LOS ANGELES (AP) — Two years ago, when the creator of the hit mobile game series "Infinity Blade" joked at the latest iPhone unveiling that the device would boast "lens flares that would make J.J. Abrams proud," Chair Entertainment co-founder Donald Mustard was actually making an inside reference to his top-secret collaboration with the "Star Wars: The Force Awakens" filmmaker.
Abrams' Bad Robot production company and Chair have been clandestinely working in tandem since 2013 on a colorful espionage game for PC and mobile devices titled "Spyjinx."
The partnership came about because Abrams and his children were fans of Chair's games like the side-scroller "Shadow Complex" and sword fighting simulator "Infinity Blade," while the developers at Chair were admirers of Abrams' film and TV projects. With a release set for 2016, Mustard said they're now ready to start talking about the partnership out in the open.

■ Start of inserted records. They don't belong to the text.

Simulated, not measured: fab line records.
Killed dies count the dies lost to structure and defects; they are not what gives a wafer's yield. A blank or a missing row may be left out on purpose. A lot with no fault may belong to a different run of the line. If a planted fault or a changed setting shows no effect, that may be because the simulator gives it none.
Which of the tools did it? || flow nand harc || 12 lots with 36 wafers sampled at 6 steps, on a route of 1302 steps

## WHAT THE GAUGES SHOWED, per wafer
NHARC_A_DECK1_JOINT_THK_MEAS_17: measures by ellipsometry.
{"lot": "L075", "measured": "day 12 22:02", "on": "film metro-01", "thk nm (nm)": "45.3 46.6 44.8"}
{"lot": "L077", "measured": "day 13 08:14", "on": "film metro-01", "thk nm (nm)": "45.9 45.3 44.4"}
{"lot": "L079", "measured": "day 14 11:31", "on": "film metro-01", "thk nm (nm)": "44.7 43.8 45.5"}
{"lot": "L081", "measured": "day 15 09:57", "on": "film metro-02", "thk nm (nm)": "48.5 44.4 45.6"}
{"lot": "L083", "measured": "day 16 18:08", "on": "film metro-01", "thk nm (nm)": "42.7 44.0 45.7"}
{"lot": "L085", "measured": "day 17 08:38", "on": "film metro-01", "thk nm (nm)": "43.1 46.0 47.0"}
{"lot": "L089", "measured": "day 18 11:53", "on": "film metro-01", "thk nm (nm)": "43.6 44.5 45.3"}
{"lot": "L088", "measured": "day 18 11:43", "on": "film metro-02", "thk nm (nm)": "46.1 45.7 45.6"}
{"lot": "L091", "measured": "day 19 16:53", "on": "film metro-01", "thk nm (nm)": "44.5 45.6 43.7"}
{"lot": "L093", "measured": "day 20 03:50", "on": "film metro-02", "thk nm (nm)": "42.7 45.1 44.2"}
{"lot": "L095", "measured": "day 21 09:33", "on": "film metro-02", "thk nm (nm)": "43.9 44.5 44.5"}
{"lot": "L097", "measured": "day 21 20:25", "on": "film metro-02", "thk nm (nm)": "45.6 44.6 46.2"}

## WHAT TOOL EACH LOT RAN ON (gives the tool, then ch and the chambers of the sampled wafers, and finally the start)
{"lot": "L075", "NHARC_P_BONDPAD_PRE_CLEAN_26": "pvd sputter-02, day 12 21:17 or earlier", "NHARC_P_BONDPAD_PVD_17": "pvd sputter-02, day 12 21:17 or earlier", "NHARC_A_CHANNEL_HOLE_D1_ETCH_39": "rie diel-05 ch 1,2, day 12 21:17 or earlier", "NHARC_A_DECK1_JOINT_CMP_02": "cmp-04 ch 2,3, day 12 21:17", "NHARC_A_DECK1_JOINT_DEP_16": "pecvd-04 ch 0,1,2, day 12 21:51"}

"When we build our games, we work very closely together as a team," said Mustard. "J.J. and all the other awesome people at Bad Robot quickly folded into that process. We all sat down with a blank slate and basically said, 'We can build anything. What do we want to build?' It went from there."
For the team at Bad Robot, the opportunity meant diving deeper into interactive entertainment after releasing the quirky special effects app "Action Movie FX" and working with Valve on a new mode for the multiplayer shooter game "Team Fortress 2."
"We really wanted to expand into this area of entertainment," Abrams said in a video posted Wednesday by Chair. "Typically, Hollywood and games have not gone together well. There are some notable exceptions but not too many, and so we met these amazing people at Chair — not just as fans but as potential collaborators."
Instead of leaning on pre-established Hollywood franchises like "Star Trek" or "Mission Impossible," Bad Robot and Chair, a subsidiary of Epic Games, opted to start from scratch with an all-new title combining several different game types.
"It's all about you creating an elite team of agents that can covertly reach or retrieve anything, anywhere, anytime while also building your secret, glamorous lair," said Mustard. "It's a blend of action real-time strategy wrapped up in dynamic world building but with a deep role-playing character development system set in this really bright, colorful world that's full of thieves, assassins and con-artists."
Mustard said the teams have mostly been collaborating electronically by video conferencing and sharing files. When they need face time, the Santa Monica, Calif., offices of Bad Robot are just a short flight from Chair's Salt Lake City, Utah, headquarters. Mustard noted that despite his commitment to "Force Awakens," Abrams has been actively involved in the game's development.
"J.J. is very much a gamer," said Mustard. "It's not just lip service. When he was still in the middle of filming 'Star Wars' last year, he would call me up with suggestions for 'Spyjinx.' He understands the core tenants of game design. I think he sees there's a very viable form of entertainment that is interactive. J.J. loves telling stories, and this is another avenue for him to tell awesome stories."
Despite his willingness to discuss "Spyjinx," Mustard isn't prepared to show off the game just yet or confirm if it will indeed feature Abrams' signature lighting embellishment: the lens flare.